Support Bitcoin Education for African Community Builders

Excerpt

With Bitcoin for Fairness I am providing free, independent education in form of scholarships for our Crack the Orange train-the-trainer online learning program. This is only possible with your support.

Hear from Adam Back, Peter McCormack, Abubukar Nur Khalil, Giacomo Zucco, Daniel Prince, Max Hillebrand, Renata Rodrigues, Hermann Vivier, Knut Svanholm, Rikki, Joe Nakamoto and Lina Seiche why they support my mission.

Transcript

She’s willing to go to places where other people can’t go or don’t have the time to go or are not willing to go, far out of the way places, you know. She made a lot of effort to come and visit our project which is far out of the way so not everybody has the ability to do that, but it’s important work that needs to be done if we want to see Bitcoin become mainstream.

I think it’s very important for us to remember that Bitcoin has no marketing department neither does it have a centralized marketing budget for people to be able to allocate resources to where we think is useful. It’s really a community for and by the people. So for all those Bitcoiners out there who have either benefited or see her work as very beneficial to the space, an important thing to do is support her work.

Well it’s a common phenomena in Bitcoin that it’s decentralized so unlike you know companies or Altcoins there is no central party to fund anything and so you know if we want anything to happen in Bitcoin, you know people will sort of sit around and say well there should be more of this or some education should happen, like basically the only way things happen is by volunteering and doing which Anita is doing or helping sponsor people you know with patreon and things like that to do work that you think is valuable for society and for Bitcoin.

Traveling out to Africa and trying to spread the knowledge of Bitcoin education about Bitcoin it’s not the glory work, it’s the hard work, but it’s really important work you know. These are the people who need Bitcoin as much as anyone else and so the fact that Anita is doing it, I think she’s doing God’s work. I say that as an atheist but she’s doing God’s work and so I would like to support more and everyone else should support more. If you’re listening, support Anita.

In fact, we need more Anitas in the world and I think we need to support her because it means that the world is going to be better. The education is going to be right and people are going to grow as humans and in different parts of the world.

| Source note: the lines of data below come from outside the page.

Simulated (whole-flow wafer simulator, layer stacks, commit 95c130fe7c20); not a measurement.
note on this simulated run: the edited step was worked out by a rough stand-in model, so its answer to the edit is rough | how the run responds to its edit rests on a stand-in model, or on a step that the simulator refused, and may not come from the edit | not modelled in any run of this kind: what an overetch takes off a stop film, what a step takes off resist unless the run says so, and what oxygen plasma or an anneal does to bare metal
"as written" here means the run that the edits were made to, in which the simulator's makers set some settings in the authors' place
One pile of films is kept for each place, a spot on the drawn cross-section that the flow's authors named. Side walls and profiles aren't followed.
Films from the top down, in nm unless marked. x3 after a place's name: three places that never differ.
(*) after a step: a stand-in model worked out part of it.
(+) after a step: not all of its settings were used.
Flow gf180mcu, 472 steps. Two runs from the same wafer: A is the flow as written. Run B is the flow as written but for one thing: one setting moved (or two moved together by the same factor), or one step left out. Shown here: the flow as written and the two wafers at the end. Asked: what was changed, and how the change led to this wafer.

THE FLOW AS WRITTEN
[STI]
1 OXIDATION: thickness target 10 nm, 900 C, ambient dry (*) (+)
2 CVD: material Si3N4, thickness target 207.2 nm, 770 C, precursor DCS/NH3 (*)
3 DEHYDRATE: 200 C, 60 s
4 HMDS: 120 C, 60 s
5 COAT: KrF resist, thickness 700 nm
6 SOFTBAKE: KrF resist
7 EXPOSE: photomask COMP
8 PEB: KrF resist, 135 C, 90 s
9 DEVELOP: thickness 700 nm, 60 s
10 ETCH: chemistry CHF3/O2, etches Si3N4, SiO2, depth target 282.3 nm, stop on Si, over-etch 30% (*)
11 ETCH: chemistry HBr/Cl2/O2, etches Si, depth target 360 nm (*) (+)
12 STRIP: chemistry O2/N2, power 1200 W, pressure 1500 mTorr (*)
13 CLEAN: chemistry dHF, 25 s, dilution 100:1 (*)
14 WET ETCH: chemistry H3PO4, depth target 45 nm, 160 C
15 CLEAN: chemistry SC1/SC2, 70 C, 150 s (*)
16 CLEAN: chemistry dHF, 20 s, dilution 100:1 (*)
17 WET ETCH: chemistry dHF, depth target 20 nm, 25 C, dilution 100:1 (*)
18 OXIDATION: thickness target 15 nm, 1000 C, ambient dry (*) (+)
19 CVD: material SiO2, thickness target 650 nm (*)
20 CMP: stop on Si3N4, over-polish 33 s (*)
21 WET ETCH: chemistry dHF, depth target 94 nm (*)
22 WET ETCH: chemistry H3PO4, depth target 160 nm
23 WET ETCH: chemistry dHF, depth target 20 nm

I think it’s important because Bitcoin is especially useful in so-called third world countries, in countries that have a lot of struggle about inclusion in the financial and commercial world especially online, trouble with money, in general. Places like Africa are the places where these problems are really really serious and in order to help this situation and to stay independent, well doing what Anita is, basically using crowdfunding instead of relying on a single sponsor, that can manipulate sometimes the message in order to push for some solution or the other.

If you can support another Bitcoiner, you help Bitcoin succeed. So in my opinion, all Bitcoiners are incentivized to help one another in the long run because if Bitcoiners succeed, Bitcoin succeeds. So we all have an incentive to help one another.

There is this misconception in the first world that Bitcoin is going to happen thanks to Wall Street and thanks to investors. Investors are powerless, greedy, useless people. We win. Bitcoin wins on boarding Africa, Central America, South America, the Emerging Markets, that’s how we win. Anita is building a bridge for these people and on boarding them into Bitcoin.

She doesn’t take sponsorships so she relies on community support, she relies on working with like-minded people and basically she’s like a, she’s fully in the open source spirit, right. So we need to find ways that we can help her out, that we can work with her, and that we can support her, and if you can, I think you should.

So we often beat around the bush this idea that Bitcoin is for everyone but most of the people that talk about that are in a position of privilege, like extreme privilege and Anita’s work focuses on that larger pie where Bitcoin could be way more meaningful Bitcoin, could have a greater impact, and yeah she gives a voice to those people and gives a platform to those people. All of the work done by these educators with platforms, they influence and motivate others to carry out this what I consider really meaningful work. So yeah that’s why you should do it.

We have to support education and Bitcoin educators not influencers and if we do not support the educators to be able to get out there and orange-pill as many people as we can and help build the lives for the future of the people that she’s trying to reach then what are we here for? Really.

It’s with anything in free software, if it doesn’t get funded, it will dwindle away and not be done anymore so it’s quite important that Bitcoiners who really want to make sure that Bitcoin succeeds in the long run pitch in and and toss in some sats to ensure that the entrepreneurs and enthusiasts who really keep this project alive and thriving that they have the the comfort and the security to keep doing the amazing work that they’re doing.